I grew up in a house where my otherwise courageous father was scared as hell of storms. We lived around Fifth and Jackson streets, not some place that was particularly vulnerable to storms, but that didn’t matter to Dad. During any amount of rainfall, he would remove the plugs from the electrical outlets for every appliance. We didn’t have to worry about a power outage because my father mandated that we shut off all of the lights. And there we would sit through every storm — in the dark by the light of a lone glowing candle while Dad regaled us with tales of destruction. You can imagine growing up in an environment where a thunderstorm was treated like the apocalypse. Even now as an adult, I didn’t handle Hurricane Sandy very well.
My wife and son had to emotionally strap me down and surround me with a case of water, a flashlight and some Uncle Jerry’s Pretzels before I would calm down. I suspect that they also dumped a tranquilizer into my cranberry juice.

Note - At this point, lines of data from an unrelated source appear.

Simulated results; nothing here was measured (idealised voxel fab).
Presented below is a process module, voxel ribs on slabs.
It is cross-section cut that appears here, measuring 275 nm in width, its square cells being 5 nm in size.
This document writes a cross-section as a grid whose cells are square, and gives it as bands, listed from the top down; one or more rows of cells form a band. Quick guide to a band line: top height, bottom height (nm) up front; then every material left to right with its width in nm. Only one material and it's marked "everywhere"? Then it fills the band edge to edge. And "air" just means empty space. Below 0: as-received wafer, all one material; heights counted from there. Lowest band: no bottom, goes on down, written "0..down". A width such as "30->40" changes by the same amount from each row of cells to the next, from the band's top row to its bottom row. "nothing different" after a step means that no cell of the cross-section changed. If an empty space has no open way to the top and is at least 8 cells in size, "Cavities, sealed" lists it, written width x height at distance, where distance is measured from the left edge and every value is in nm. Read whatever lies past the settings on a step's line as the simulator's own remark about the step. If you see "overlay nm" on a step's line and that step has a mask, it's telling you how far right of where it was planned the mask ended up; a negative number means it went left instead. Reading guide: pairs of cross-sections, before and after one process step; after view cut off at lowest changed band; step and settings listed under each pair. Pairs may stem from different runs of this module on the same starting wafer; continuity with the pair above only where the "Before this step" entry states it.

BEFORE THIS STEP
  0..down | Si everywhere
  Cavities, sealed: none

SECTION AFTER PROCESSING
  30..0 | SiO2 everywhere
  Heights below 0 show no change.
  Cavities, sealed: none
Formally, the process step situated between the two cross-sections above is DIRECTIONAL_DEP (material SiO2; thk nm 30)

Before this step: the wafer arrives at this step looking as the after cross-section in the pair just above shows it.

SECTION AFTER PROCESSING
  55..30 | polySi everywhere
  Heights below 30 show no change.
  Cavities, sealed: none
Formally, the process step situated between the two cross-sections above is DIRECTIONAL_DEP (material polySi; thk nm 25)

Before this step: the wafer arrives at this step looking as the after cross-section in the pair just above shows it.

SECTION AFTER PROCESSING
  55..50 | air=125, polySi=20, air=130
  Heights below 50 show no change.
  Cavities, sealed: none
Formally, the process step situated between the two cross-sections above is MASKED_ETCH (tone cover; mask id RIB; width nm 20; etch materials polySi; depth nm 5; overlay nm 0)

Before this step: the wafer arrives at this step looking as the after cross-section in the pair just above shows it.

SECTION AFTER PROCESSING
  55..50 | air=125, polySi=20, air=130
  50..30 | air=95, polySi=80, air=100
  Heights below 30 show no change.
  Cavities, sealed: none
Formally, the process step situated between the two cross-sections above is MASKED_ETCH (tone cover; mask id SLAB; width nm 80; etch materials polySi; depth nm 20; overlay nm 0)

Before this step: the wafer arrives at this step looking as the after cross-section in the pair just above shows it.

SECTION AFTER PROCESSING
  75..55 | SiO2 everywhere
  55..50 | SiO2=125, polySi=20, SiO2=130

My dad’s sister, my sole surviving aunt, laughed when I told her how panicky I was every time weatherman Glenn “Hurricane” Schwartz turned his mournful eyes on me and kept repeating the words “super storm.” She confessed storms also were treated as equal opportunity major catastrophes in the home where she and my father grew up on Darien Street. Her parents fervently believed Darien Street was a major target for destructive storms, despite historical weather patterns to the contrary.
If my folks had been alive last week when the hurricane struck, they no doubt would have been huddled in the basement of his home (a concrete bunker that he had single-handedly built to ward off nuclear destruction for the Cardella family), surrounded by photos of all of the popes and U. S. presidents, mountains of canned goods and gallons of bottled water. He might have been scared, but he also believed in being prepared. Unfortunately, I am scared and never prepared.
Fear is contagious. It was no surprise that my mother also was intensely afraid of even a rumble of thunder, let alone a full-blown hurricane. In September 1989, when warnings were issued about Hurricane Hugo threatening to impact Philly, my wife and I were enjoying a weekend in New York. I insisted we hurry back home ahead of the hurricane to be with Mom. As you can imagine, it was not a popular idea with my spouse, even more so in retrospect when Hugo had minimal effect on South Philly where Mom lived across from St. Monica Church. Mom was fine. We weren’t. And so went another storm. I still have not learned my lesson.
It’s not as if we were unfortunately trapped in New Orleans during Katrina (although I remarked at the time, lucky we hadn’t been there). For the better part of four days we watched coverage of Hurricane Sandy. Initially we watched as our local meteorologists tracked the storm on brightly colored maps. We began taking bets on the accuracy of the European model versus the American model and then suddenly the two models agreed and the storm hit. It was the first time in a while America and Europe agreed on anything.
I kept waiting for the lights to go out, nervously holding my small flashlight that would not have made a dent in the darkness. Reports kept mounting of power outages and I kept watching the lights in our home steadfastly stay on. Wait, was that a flicker in the kitchen or did I blink too many times?
The local stations now had switched to awful scenes of devastation at the seashore. I feared for little Denise Nakano of NBC, who was storm battered on the beach, a mere prop to tell us how badly the storm was affecting the Shore. What was Susan Barnett, a CBS co-anchor, doing huddled in someone’s kitchen down the Shore broadcasting by candlelight? Was I noticing a pattern here where the male anchors were seated comfortably in the studio while their female counterparts were sent out into the dark night to cover the storm? What next, Kathy Orr or Sheena Parveen with wet clothes clinging to them — at this point, my wife read my mind as only wives can do, and slapped me out of my reverie. I kept looking out of my front and back doors for damage, but nary a leaf or a trash can was out of place.
No sooner was the storm over when the TV stations moved on to their aftermath coverage. Focus shifted back to the worst hit areas to see the same bleary-eyed reporters in baseball caps and rain gear standing in a couple of feet of water or on sand-filled streets, or President Barack Obama and New Jersey Gov. Chris Christie with their arms around one another. I figured I must now be hallucinating.
I timidly stepped out of our home Tuesday morning to survey the damage. A tree down here, a telephone wire there. Moyamensing Avenue had been blocked off temporarily. But we really had survived intact. That’s when I followed a good old South Philly custom — I walked 10 blocks to get a loaf of freshly baked bread.